Daylight saving time means that Florida residents lose one hour of sleep, and this, in turn, could mean increased drowsiness, especially among drivers. A traffic safety study from AAA has shown that nearly 10 percent of all car accidents in the U.S. are caused by drowsy driving. A new study from the same organization suggests a link between this deadly form of negligence and the advent of daylight saving time.
The important thing to know, of course, is how to adjust to the changes. AAA recommends, first of all, that everyone get to bed one hour earlier to make up for the loss until their bodies are back on schedule. On the road, drivers should be on the lookout for other drivers who may be drowsy. When changing lanes, for instance, drivers should always double-check their blind spots and use their turn signals.

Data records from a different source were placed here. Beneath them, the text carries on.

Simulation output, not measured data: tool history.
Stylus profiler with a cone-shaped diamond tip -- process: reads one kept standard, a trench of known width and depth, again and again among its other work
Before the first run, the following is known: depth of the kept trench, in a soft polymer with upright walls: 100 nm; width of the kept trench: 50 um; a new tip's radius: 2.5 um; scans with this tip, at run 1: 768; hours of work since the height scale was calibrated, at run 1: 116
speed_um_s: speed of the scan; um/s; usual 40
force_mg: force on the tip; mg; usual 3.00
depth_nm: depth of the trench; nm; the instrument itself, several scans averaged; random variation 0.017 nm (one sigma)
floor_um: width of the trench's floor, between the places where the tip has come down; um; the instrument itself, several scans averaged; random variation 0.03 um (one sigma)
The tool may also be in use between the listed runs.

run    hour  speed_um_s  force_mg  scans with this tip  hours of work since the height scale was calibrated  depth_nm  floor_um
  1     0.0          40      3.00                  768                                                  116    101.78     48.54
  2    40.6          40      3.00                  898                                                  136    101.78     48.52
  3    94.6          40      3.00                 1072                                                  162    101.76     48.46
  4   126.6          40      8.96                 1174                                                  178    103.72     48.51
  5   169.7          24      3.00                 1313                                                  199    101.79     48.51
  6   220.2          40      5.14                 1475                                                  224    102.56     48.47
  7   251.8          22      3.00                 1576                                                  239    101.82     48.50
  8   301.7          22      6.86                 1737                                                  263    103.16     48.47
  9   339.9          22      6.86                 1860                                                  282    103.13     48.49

With the mornings now darker, drivers will need to be on the lookout for pedestrians. Pedestrians, for their part, are advised to wear bright colors and carry flashlights during the early morning as well as the hours of night and dusk. To reduce glare from the sunrise and sunset, drivers can use their sun visors or purchase glasses with polarized lenses. Lastly, drivers should expect more traffic in the evenings since the days are longer.
Victims of car crashes should consider seeing a lawyer to determine if they have the grounds to file a claim against the other driver's insurance company. Though drowsiness is hard to detect since the drivers themselves may not be aware that they're drowsy, all an attorney needs to do is show that the plaintiff made negligent maneuvers that caused the accident. A lawyer can do this with the help of investigators and negotiate a settlement once the case is ready.